AS the world marks the 50th anniversary of JFK's assassination attention has turned to the Co Tyrone man who was driving his car the day he was shot dead.

Over the past five decades William Greer has become the focus of conspiracy theories that he may have played a part in the iconic US president's death.

Originally from Stewartstown, between Cookstown and Coalisland, Greer moved to America with his family in 1929.

After holding down several driving jobs he eventually joined the US Navy before leaving in 1945.

Within weeks he was enlisted to the US secrecy service where he went on to protect some of the most powerful men in America.

As well as working with President Kennedy, he also acted as a bodyguard for presidents Truman and Eisenhower.

But it's Greer's connections with the north that have fuelled some of the more bizarre conspiracies that claim he had a role to play in the popular Irish-American president's assassination.

Greer was brought up a Protestant and is believed by some to have held anti-Catholic views.

It is reported that when asked what his father thought of President Kennedy, in a 1991 interview Greer's son Richard replied: "Well we're Methodists... JFK was Catholic".

Some conspiracy theorists say this could be the motivation for his possible involvement in the shooting of Kennedy as his cavalcade passed through Dallas on November 22 1963.

The most outlandish theories claim that Kennedy's Tyrone-born driver even fired the fatal third head-shot that killed the president.

Whether Greer was involved in the murder of Kennedy will probably never be known.

Regardless, his reactions on the day of the shooting have been questioned in the intervening years.

Former secret service man Clint Hill, who rushed to Kennedy's car after he was shot, later said he had to scream at Greer to accelerate away from the scene of the shooting.

In the years after the assassination others were also critical of his slow reactions.

A special assistant to Kennedy, Kenneth O'Donnell, later wrote: "If the Secret Service men in the front had reacted quicker to the first two shots at the president's car, if the driver had stepped on the gas before instead of after the fatal third shot was fired, would President Kennedy be alive today?"

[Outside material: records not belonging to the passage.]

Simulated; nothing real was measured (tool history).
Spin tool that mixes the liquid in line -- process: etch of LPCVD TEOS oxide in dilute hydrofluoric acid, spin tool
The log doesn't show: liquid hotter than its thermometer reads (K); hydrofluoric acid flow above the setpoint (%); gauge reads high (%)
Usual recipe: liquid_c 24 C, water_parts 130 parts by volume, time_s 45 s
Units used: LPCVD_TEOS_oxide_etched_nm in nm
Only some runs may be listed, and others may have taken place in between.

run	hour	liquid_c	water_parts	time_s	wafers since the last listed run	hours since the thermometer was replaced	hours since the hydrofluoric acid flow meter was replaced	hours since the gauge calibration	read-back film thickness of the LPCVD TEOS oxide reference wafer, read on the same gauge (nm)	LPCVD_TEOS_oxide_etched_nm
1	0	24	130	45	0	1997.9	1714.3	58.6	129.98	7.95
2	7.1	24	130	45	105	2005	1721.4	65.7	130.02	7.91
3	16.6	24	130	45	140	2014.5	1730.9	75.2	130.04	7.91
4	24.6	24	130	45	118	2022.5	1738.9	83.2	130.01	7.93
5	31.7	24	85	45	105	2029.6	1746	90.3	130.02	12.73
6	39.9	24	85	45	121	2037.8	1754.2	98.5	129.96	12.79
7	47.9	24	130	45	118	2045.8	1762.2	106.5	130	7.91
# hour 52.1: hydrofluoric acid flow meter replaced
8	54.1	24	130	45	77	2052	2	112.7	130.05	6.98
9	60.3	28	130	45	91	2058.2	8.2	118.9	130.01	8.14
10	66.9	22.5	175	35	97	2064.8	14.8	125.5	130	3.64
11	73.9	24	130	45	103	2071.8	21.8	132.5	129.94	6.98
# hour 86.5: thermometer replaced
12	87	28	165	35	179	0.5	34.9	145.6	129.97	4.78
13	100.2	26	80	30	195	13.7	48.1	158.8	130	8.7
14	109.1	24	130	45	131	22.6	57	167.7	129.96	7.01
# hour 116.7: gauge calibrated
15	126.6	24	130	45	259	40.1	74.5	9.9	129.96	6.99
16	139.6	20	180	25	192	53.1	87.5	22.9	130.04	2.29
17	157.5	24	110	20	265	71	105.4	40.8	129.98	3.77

Former US president Lyndon B Johnson and Jacqueline Kennedy were both later said to have been critical of Greer's reactions.

A recently published book, The Kennedy Detail, written by former secret service man Gerald Blaine, has also focused on Greer's slow reactions.

After leaving the secret service in 1966 due to a stomach ulcer William Greer later moved to North Carolina where he died aged 75 in 1985.

Over the years many theories have emerged as to why Kennedy was shot and who carried the killing out.

The man blamed by US authorities for his murder, Lee Harvey Oswald, was himself gunned down by nightclub owner Jack Ruby while in police custody two days after the president's death.

The Warren commission, set up to investigate Kennedy's assassination, later found that Oswald a former US Marine, acted alone - a conclusion rejected by some.